It’s amusing to realize, when I respond to people who posit that I must have been around when Les Halles was the center of food distribution in town not the center of drug sales, that thinking back on my experiences, it was no big deal.
When I came with my Experiment in International Living group in 1953 with our very special and fabulous leader Paul Chassé, in addition to taking us (on money he had sequestered from our trip expense kitty) to the Tour d’Argent (at age 18, to go to the most famous restaurant in Paris and have a numbered pressed duck, oh boy!) and Maxim’s (years before Gigi, but with all the swells in black and white tie), he offered to lead us on a tour of what was then the central market of Paris.
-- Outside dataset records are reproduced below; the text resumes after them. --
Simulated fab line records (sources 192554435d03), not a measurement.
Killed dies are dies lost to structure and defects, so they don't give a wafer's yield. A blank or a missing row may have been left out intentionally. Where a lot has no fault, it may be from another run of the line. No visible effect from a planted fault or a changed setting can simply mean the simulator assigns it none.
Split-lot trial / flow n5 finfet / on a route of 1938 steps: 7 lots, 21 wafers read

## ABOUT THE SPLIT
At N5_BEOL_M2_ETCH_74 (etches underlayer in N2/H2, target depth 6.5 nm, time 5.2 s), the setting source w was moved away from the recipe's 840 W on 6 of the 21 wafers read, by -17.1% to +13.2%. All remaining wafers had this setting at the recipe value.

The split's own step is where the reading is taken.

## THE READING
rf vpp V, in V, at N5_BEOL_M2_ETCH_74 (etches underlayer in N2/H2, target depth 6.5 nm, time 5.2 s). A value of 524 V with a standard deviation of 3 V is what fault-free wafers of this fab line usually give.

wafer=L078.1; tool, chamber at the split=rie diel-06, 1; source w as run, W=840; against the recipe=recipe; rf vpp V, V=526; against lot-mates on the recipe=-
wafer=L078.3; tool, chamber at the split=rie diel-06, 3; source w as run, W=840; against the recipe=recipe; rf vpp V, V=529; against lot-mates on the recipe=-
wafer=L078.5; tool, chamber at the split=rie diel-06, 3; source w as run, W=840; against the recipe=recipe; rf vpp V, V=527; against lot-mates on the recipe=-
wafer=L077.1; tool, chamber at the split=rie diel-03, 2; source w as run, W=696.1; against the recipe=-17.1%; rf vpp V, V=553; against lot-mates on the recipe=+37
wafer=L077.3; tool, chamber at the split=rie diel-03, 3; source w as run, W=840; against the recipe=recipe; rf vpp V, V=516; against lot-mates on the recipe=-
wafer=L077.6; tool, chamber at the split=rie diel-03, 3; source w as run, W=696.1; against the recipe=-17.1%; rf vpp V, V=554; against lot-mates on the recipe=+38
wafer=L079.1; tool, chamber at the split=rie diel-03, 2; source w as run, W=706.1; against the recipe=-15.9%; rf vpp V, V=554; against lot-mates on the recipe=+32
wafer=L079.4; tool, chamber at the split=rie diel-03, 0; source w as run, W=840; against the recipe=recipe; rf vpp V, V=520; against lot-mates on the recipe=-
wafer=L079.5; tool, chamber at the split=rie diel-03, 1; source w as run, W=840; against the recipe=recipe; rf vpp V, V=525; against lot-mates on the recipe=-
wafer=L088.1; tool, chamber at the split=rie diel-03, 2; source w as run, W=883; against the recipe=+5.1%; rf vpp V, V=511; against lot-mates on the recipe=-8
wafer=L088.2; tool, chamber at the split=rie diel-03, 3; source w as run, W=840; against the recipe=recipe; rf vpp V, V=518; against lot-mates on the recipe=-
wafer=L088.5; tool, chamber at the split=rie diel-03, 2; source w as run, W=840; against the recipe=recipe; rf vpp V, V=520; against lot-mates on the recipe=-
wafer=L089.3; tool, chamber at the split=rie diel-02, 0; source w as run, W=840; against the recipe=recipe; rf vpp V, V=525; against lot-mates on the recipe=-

At 3 or 4 in the morning we got there somehow (and I always thought the Metro stopped at 1 AM) and walked through the iron worked pavilions designed by Victor Baltard, some of whose fragments remain up in Nogent sur Marne (for food folks, it’s conveniently located right near the magnificent resto Les Magnolias in Le Perreux).
So we got there, and walked through and by the meat, fish, vegetable and fruit stands and areas; as I said it was not big deal. Sure we’d all read Zola’s 1873 Le Ventre de Paris (The Belly of Paris) and noted the barrels of burning wood (even in August) and smalls and yes, rats, but it was normal, just there, no big deal.
And, of course, Paul then took us to one of the dozen café-bistros serving onion soup and such all night (of which only the Pied du Cochon remains, I believe, whose soup was pretty pathetic when I returned a decade ago).
In any case, we then trekked home, somehow, got up as usual – we were adolescents after all, and Les Halles was just one more thing we had experienced – no big deal.
Watching Telematin’s Carinne Teyssandier or Mr. Ex-Fatty (aka Vincent Ferniot) walking through Rungis in puffy coats holding up melons or cutting into tomatoes or explainig the differences between different colored carrots or beets just doesn’t come close to what Les Halles was like – it’s almost antiseptic.
And when I hear French and Americans talk today about Les Halles as it was before it became the world’s grubbiest, gypsy-infested mall I share the nostalgia, it was rather grand, but after all – it was no big deal.
These days one has to get up just as early and get the RER to Rungis - where you must book a guided tour.